Chris Rose writes about Ashley today and gets it pretty damn close for somebody who barely met the man. He writes about Ashley the way we all wrote about Ashley, and the way Chris writes about most topics...through the lens of his own personal sense of loss.

He identified himself. Turns out, he lived across the street from me. That pain in the ass Ashley Morris was my neighbor!

And it turns out I loved this guy; he gave my kids candy (and me a cigar) on Halloween, and he often invited me over to drink fresh Abita beer from the kegerator he kept plugged in on his porch.

I never accepted the invitation. I don't know why, really, other than I am generally anti-social. And I had no idea who he was.

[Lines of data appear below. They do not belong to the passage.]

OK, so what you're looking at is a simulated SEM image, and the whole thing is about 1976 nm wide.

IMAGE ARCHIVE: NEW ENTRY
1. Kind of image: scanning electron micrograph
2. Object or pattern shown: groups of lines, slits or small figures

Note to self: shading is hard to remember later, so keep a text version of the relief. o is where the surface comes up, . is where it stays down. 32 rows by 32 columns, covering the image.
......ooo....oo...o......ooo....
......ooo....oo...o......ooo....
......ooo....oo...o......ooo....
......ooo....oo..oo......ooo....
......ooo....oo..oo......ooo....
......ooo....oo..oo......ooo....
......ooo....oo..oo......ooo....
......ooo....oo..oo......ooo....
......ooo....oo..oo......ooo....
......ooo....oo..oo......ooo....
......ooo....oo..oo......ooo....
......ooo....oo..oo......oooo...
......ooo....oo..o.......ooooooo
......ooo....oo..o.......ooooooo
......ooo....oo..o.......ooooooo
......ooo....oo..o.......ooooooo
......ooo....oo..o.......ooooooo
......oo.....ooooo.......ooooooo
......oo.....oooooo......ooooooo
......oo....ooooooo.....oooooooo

What I loved most about this neighbor of mine was that he, like me, still has not taken down his Christmas lights. Our street shines prettier than most. That's such a New Orleans thing, the not taking down Christmas lights.

So Morris, now identified, invited me over for a beer and a smoke. "When I get back to town," he wrote to me in an e-mail dated March 29. And this time, I accepted.

Thing is, Ashley never made it back to town. He died April 2 in a hotel room.

I don't know the cause, but he was huge and he lived too large and laughed too loud and that kind of behavior can kill a man.

Exactly right. My last emails to Ashley are about plans we had, things we were going to do, "when I get back in town". And when he finally got back in town, it was by plane in a slate blue fabric-covered extra-large casket, which we later filled with cigars, drumsticks, Jameson, Abita Amber, Mardi Gras beads, a copy of Confederacy of Dunces, a muffaletta, and all the other trappings of a life cut too short which is hopefully being carried on joyfully on the Other Side, free of the bondage and weaknesses of mortal flesh and blood.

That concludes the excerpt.